Slightly more hyped than usual, Samurai Rising is RPG giant Square Enix’s latest attempt to get a slice of the booming social RPG market. As with many of their other efforts in this market, Samurai Rising takes strongly after another popular free-to-play game, in this case White Cat Project. It’s an action-RPG built for single or multiplayer play, with all the trimmings and tricks you’ve probably come to expect from the social RPG genre. I’ve spent a little time with the game since it came out yesterday here in Japan, and I thought I’d give you a few impressions.
First of all, the usual provisos apply. There will be a big data download when you start the app the first time, and here and there after that. You need to be online to play. The gameplay is gentle at first but eventually starts to put the pressure on you to have strong characters, and you’ll need some luck at the random gatcha draws to get them. With that out of the way, let’s go into some specifics. To start with, Samurai Rising is a very pretty game. The game’s visual style takes after Bravely Default very strongly, albeit with an Edo-era Japan twist. Even the monsters go for a cool Final Fantasy-by-way-of-medieval-Japan motif with, for example, Bombs that look like paper lanterns.

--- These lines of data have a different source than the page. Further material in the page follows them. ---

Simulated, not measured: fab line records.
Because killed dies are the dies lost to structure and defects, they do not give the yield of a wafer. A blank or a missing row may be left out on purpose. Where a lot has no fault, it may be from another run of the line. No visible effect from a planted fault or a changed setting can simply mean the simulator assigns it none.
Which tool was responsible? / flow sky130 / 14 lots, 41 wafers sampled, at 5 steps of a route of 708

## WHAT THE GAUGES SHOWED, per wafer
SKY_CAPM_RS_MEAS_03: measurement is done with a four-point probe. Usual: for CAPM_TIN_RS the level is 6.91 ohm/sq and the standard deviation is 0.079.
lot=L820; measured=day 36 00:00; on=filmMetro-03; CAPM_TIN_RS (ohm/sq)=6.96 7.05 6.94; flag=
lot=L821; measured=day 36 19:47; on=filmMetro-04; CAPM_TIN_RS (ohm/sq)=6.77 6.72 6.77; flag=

The gameplay is fairly simple. You just tap to attack and drag your finger around the screen to move. Stages are relatively short and consist of a few skirmishes with regular enemies followed by a boss battle. Although you bring a party into battle with you, only one character appears on-screen at a time, with a button to swap between them as you like. You can also bring a friend’s character with you, and they will appear on-screen with your chosen hero. The multiplayer mode naturally allows for more than one character on-screen at time, of course.
The characters are all essentially Final Fantasy job classes done in a medieval Japan style. You’ve got fighters, black mages, white mages, and so on. It’s a cool touch of familiarity, though to be honest, we’ve seen so many social RPG takes on Final Fantasy that even this old stand-by is losing its shine. Characters can be strengthened by equipping gear that you find on quests or by bumping up their stats with various colored essences you come across.
I’m still quite early on in Samurai Rising, so it’s hard for me to speak with any sort of authority as to how its difficulty curve will go in the long run. It seems that, as usual for a social RPG, if you can get some friends with powerful characters, you’ll be able to skate through the early part of the game at least. I suppose the only big problem at this point is that the game feels very much like White Cat Project with a Final Fantasy spin and a dash of samurai for seasoning. That doesn’t make it a bad game by any means, but it does make it somewhat redundant, and that doesn’t speak well for its chances of survival in the cut-throat social RPG landscape.
As always, it’s up in the air as to whether or not Square Enix will release this game outside of Japan. Most of their free-to-play games haven’t come over, but they’ve been taking a few more chances of late. The production values on Samurai Rising make me think that they want to take it wider, but the samurai style could point to this being a product meant primarily for the domestic Japanese market. I suppose time will tell. At any rate, if I come across anything particularly interesting down the line, I’ll write up some further impressions. For now, you can file Samurai Rising under “good, but not particularly exciting" with most of Square Enix’s other social RPGs.